She currently has 230 caps, which places her seventh all-time in U.S. Women’s National Team history. Her 46 goals place her 12th on the USA’s all-time scoring list, and her 54 assists are good for sixth place on the all-time assist list. With one more assist in her final game, she would tie Julie Foudy for fifth all-time.
“I have spent nearly half my life in a U.S. Soccer uniform, so making the decision to retire from international play was incredibly hard and emotional,” said O’Reilly. “But quite simply, after 230 caps, thousands of practices, many trips around the world, and having played in three World Cups, and three Olympics, it just feels like the right time. I’ve had an incredibly complete career playing for my country and it has been an absolute honor to represent the USWNT for the last 15 years. I’m leaving this team with a lot happiness in my heart and pride for what we’ve accomplished. I truly love this game and it will be in my life forever. Now, I’m looking forward to being a USWNT fan. American Outlaws, where do I sign up?”
O’Reilly was the second-youngest player to hit 200 caps for the USA (behind only Kristine Lilly) when she reached that milestone on March 12, 2014 at 29 years old, 2 months, 10 days. She has played 13,322 minutes in a U.S. uniform, good for 13th all-time.
Long known as one of the USA’s fittest players and fiercest competitions, O’Reilly became a fan favorite over the years for her competitive nature on the field and humorous personality off of it.

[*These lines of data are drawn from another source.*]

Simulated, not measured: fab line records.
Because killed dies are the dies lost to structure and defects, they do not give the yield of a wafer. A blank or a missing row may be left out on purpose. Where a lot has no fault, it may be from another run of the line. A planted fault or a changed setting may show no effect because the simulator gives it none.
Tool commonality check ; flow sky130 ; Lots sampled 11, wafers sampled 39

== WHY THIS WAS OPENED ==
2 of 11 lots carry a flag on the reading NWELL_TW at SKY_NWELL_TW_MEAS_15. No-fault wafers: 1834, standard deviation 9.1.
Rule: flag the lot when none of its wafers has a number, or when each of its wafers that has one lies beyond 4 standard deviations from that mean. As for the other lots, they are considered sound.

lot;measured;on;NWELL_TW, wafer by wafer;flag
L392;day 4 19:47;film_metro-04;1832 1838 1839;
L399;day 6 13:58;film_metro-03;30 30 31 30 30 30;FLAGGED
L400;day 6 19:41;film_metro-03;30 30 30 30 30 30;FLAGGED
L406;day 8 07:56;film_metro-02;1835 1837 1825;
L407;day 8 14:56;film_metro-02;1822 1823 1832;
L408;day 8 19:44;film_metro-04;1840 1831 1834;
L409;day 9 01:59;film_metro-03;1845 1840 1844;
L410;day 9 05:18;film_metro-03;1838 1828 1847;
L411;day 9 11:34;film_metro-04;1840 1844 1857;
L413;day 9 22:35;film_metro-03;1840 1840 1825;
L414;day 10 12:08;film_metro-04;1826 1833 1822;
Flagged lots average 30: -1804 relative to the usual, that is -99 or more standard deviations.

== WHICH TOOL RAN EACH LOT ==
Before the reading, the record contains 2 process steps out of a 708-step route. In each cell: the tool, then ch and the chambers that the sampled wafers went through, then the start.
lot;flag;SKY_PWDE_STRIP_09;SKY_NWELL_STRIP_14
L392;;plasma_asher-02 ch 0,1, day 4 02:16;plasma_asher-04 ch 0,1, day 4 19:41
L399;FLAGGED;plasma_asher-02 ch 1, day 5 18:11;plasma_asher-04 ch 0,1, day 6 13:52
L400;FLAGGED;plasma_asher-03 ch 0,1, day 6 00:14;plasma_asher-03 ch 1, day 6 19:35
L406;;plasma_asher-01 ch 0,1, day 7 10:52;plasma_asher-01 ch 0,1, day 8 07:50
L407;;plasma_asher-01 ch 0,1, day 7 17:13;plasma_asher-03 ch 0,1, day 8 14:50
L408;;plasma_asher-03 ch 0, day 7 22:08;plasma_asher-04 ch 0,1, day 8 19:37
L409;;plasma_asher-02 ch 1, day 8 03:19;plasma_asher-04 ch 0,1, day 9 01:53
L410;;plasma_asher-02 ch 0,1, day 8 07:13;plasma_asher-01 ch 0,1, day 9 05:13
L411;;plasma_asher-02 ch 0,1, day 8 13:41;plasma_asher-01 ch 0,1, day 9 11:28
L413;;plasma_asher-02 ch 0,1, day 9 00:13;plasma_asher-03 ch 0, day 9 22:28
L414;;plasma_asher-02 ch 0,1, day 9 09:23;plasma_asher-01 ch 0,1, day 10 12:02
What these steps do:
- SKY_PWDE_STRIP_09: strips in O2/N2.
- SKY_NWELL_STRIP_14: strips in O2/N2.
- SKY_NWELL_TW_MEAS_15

She finishes as one of just four three-time women’s soccer Olympic gold medalists and a 2015 Women’s World Cup champion. She was also a leader on the U.S. team that won the 2002 FIFA Under-19 Women’s World Cup, making her one of the few players in history to win an Olympics, a senior World Cup and a youth World Cup.
O’Reilly will continue to play professionally on the club level, where she also has found great success.
“I have been very lucky to have an amazing support system around me my entire U.S. Women's National Team career,” said O’Reilly. “I want to thank my family and my husband Dave for being my biggest fans, and the amazing coaches who helped me not only get to this level, but instilled in me the qualities to help me stay here.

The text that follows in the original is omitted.